When I started this blog, I had two goals in mind. First, to provide insightful, well-written and (when possible) entertaining reviews and second, to help the vastly different members of this hobby make connections to better form a gaming community. To that end, I’m starting a new series of articles today titled Portrait of a Gamer, in which I will be interviewing a variety of different gamers to show the diversity in our community.
So, what better place to start off this series than in my local game store, The Game Preserve? I was lucky enough to land an interview with the manager of our local gaming boutique, one Wendi Ketchem. Wendi is the charming, community-minded manager of The Game Preserve and has been there, helping gamers in our local area since 2009. She took some time out of her busy schedule to sit down and have a conversation with me, the first half of which is below:
So how long would you say you have been a gamer?
I started playing board games with my Dad when I was six. We started with D&D; and the Dungeons and Dragons board game, then we went to The Dark Tower, Shogun, and Risk. Gaming in my family meant 12 hours. It wasn’t: “Oh, we’re going to sit down and play Monopoly.” It was more like: “We’re going to sit down and do this dungeon crawl for 12 hours.” When people come in and ask me for a game to play in 45 minutes, I’m like, “That isn’t even a game, why are you playing that?” It isn’t even worth my time to take it out of the box.
So would you say that your favorite genre of games is more towards the roleplaying and miniatures end of the spectrum?
My favorite genre is definitely either goofy and silly games or dungeon crawl games like Descent. Things like that. I’m not really into super-euro strat games or hardcore strategy games. I like to have fun when I’m gaming and be goofy and fun- like raiding a dungeon, killing a dragon- things like that.
When was the first time that you went to GenCon?
The first time I went to GenCon was 2007.
And what were your thoughts as to that first experience as a con attendee?

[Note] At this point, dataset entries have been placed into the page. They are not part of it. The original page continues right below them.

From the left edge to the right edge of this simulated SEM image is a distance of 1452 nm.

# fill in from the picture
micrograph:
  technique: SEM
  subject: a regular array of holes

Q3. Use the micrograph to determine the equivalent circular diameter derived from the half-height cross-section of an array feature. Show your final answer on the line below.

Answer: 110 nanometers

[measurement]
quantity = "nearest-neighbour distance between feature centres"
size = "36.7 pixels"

I wasn’t really sure why everybody thought it was super cool. I was like, “Yeah, it’s okay.” There was a lot of people and a lot of people dressed really strangely and I’m not really sure why this is so super-awesome, that everybody thinks it’s cool. My thoughts have changed since I’ve gotten back more into gaming and going to see certain companies and things like that, but my first experience was: “I’m surrounded by a bunch of weird people.”
Because I just, I had never really been around cosplay at that point. I mean, I knew what it was and I had done LARPing, but I was never around cosplay just for the fun of it. And like, seeing people walk around in cat costumes and I’m like, “This is why we get made fun of, people! You’re walking around in caution tape!”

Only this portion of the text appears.